She called plastic waste “one of the great environmental scourges of our time”, adding: “In the UK alone, the amount of single-use plastic wasted every year would fill 1,000 Royal Albert Halls.” … via Environment strategy to stop plastic waste
The following is our first UK Waste Strategy article, which we published soon after the announcement approximately 10 years earlier:
UK Waste Strategy 2007 Published
First Published May 2007:
The first three chapters of the UK Waste Strategy 2007 contain a number of key areas of interest including the suggestion of radical future approaches to the landfilling of biodegradable and recyclable waste.
The document points to experiences on the Continent where a number of countries, such as Germany, France and Sweden, have imposed strict bans on what can be landfilled.
The strategy said that Defra wil be “consulting, subject to further analysis, on the introduction of further restrictions on the landfilling of biodegradable wastes and recyclable materials.”
Explaining the thinking behind this, the strategy says that other EU states “have found that imposing legal restrictions on the types of waste that can be landfilled has encouraged higher rates of recycling and recovery.”
The Department also noted how these have been introduced with significant lead-times, as in Germany.

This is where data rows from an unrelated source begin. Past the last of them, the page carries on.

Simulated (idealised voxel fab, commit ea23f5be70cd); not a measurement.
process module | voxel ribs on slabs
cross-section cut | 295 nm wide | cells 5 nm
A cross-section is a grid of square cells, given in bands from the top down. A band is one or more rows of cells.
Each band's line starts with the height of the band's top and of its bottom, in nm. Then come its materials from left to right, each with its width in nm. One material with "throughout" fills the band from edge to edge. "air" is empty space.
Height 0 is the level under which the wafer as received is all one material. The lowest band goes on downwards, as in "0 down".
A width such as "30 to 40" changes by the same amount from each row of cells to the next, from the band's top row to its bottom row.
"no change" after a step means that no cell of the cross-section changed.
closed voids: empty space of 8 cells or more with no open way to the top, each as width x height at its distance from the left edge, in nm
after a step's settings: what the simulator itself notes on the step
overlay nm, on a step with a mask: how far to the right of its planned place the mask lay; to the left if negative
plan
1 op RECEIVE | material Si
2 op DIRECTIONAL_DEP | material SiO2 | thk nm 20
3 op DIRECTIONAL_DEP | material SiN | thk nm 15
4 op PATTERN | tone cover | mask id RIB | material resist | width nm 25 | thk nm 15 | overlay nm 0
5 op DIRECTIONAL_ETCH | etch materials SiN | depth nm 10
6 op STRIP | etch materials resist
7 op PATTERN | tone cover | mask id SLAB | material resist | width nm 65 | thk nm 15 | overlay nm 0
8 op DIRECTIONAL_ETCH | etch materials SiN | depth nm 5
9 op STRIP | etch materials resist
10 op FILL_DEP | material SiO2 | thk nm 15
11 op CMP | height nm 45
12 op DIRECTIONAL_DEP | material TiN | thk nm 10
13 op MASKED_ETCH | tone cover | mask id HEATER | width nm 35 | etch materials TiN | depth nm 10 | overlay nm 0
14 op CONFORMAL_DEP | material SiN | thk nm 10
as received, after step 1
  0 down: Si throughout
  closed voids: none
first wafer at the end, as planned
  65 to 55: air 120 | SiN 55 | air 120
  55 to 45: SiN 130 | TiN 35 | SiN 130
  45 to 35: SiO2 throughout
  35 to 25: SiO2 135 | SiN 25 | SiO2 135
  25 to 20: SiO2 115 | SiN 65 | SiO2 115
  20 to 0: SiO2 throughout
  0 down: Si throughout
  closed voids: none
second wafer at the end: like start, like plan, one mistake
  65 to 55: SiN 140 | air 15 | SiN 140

The strategy repeats the waste hierarchy which has five levels. These are (the best) waste prevention; reuse; recycle/compost; energy recovery; disposal (the worst/ least preferred).
The hierarchy is described as remaining as “a good general guide to the relative environmental benefits of different waste management options but that there will be exceptions to this for particular materials and in particular circumstances. The use of the waste hierarchy should be informed by life-cycle thinking and the broader sustainable consumption and production agenda.”